In terms of finding the tone of it, on the first take, we almost always let that go with the actors’ instincts. Firstly, as I said, to allow for them to surprise us, amaze us with something that hadn’t occurred to us, which they almost always do. And secondly, because there are tonal adjustments and things to explore on subsequent takes, which there always are because the text is so rich that of course you want to explore the nuances of it, that we can do that on the second take and the third take and not prejudge it. And the actors are so incredibly well prepped and intensely prepped that it would almost be insulting at this stage to start giving them “cry here” type notes.
TD: You’ve directed so many episodes [across the series]. Is there any one improvisation or anything an actor brought to Succession that still stands out in your mind, including from this final season?
MM: I can’t think of a specific improvisation moment apart from some very funny comedic moments. There are moments where we’ve just got so lost in the take. And that episode three, that half-hour take, just how lost we all were in that moment. And then there’s another kind of part of me that has to be apart from that and is talking to the cameras throughout it. And so it’s a really lovely, beautiful state to be in. And the same in the funeral, where I’m so lost in the emotion at the moment, but there’s another part of me, which goes back to my live television and comedy days, multi-camera days, which at the same time there’s a part of me that’s going, “Camera three go to Mencken, camera four move over.” So I’m treating it like a live event that I’m covering with multi-cameras, but that’s almost happening unconsciously because another part of me is just so immersed in the performances. And that’s so incredibly compelling to watch those actors.
In the finale of this, of the series, when we were just so at it in the glass box with the three siblings and the intensity of the fight, spitting mad, and just a level of immersion there and everything that I hoped it would be because there’s so much pressure, much of it put on ourselves, that disproportionate pressure of a series finale to make sure that that somehow did justice to what we tried to do over four seasons… But there was a moment when Jeremy walked out, and I can’t remember if I called or if he just walked in there, I can’t remember quite how it happened, but we basically walked back into the main boardroom completely unscripted, and that moment just out of the moment walked in there and Peter took up his cues brilliantly. Everybody stayed with it. And for that final moment of Kendall just trying desperately to salvage something from the meeting and Peter just saying, “You don’t have it, we sold to GoJo.” And that moment felt so powerful and so right, and then we followed the character off to the elevator, which was scripted. That was just a beautiful…

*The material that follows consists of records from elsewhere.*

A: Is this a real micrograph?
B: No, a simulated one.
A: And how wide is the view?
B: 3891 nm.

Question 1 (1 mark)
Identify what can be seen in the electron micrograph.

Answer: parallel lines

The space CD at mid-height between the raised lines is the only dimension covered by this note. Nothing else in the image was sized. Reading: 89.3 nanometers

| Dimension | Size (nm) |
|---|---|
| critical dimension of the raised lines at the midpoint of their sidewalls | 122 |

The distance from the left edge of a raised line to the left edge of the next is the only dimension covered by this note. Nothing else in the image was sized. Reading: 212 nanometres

It really encompassed the whole reason why we work the way we do, so that those things can happen and we can capture them. There was another one down at the water with this extraordinarily intense 10-minute take we did with Jeremy where initially, partly because it was so damn cold, we were finding it frustrating trying to get the tone and the immersion of that last scene, to try and get a feeling out of it. And it just felt like we were just freezing and getting nothing else. And then when we moved right down to the water’s edge, and then just something came alive for Jeremy and for others with dancing around, with doing that ballet that we do with Peter on the boom and Gregor and Ethan on camera, and just found something that just fell. We dropped into a place of such empty tragedy and that felt amazing. And when you get into that zone… And you never quite know when it’s going to happen and if it’s going to happen, but when it does, then it feels really magical and I feel like the luckiest person in the world.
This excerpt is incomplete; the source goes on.